So I'm just hanging out on Monday, minding my own, trying to sort through the thought process that led to Bryce and Kayla Harper naming their first-born child Krew like I'm the math meme lady, when all of a sudden Braves catcher Francisco Cervelli decides to turn Tuesday's game against the Rockies into a round of live-action Mortal Kombat:

Be chill, Francisco Cervelli! I understand that you're an expressive guy. I understand that you were excited about hammering a ball off the wall, and I understand that you're excited about getting a second chance with the Braves, and I understand that you were extremely determined to make it to second base. Even still, and I really cannot stress this enough, you have not suddenly gained the ability to fly.

Not only could you have killed Rockies shortstop Trevor Story, but you nearly broke your own ankle! This. Is. Not. Normal.

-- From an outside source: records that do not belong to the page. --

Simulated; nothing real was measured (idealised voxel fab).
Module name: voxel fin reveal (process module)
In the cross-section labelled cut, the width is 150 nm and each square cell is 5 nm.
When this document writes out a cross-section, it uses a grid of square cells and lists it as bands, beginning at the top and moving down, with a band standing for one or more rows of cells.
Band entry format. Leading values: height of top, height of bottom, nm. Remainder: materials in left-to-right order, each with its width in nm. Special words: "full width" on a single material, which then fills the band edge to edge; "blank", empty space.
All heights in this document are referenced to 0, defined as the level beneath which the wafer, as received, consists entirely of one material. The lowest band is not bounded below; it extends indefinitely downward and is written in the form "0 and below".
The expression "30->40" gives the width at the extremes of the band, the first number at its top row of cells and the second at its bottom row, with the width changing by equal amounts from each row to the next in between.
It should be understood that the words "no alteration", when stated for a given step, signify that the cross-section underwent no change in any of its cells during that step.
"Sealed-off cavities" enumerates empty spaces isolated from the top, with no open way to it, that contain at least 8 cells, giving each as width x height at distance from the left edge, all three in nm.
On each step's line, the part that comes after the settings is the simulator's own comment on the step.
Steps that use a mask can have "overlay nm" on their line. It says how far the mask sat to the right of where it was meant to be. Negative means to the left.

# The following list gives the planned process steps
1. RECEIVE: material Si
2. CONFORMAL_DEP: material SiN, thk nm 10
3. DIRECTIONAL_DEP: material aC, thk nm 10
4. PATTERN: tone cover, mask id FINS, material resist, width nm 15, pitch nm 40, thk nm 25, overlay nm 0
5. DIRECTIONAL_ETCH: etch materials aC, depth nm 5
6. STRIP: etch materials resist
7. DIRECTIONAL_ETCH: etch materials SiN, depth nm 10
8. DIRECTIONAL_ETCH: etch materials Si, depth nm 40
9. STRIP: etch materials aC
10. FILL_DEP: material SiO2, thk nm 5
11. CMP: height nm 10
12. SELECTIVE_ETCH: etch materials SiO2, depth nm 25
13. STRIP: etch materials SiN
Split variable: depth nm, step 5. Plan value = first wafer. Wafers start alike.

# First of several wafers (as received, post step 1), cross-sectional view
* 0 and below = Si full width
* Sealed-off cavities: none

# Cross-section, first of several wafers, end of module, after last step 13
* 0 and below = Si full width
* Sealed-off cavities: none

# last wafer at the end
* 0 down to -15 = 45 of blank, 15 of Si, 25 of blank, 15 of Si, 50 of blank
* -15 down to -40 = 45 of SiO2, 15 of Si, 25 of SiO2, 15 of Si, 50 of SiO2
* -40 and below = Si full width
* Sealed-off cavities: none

What was the gameplan here? Did the adrenaline just take over? Was it celebratory? Did you think you'd get an extra RBI for parkouring second base into Wyoming?

When a Major League umpire -- a man whose literal job is to take professional athletes doing all manner of weird stuff with a straight face -- can't keep up the charade, you know you need to reconsider.

A professional arbiter, reduced to shaking his head and shouting "VERY BAD" like he just adopted a puppy.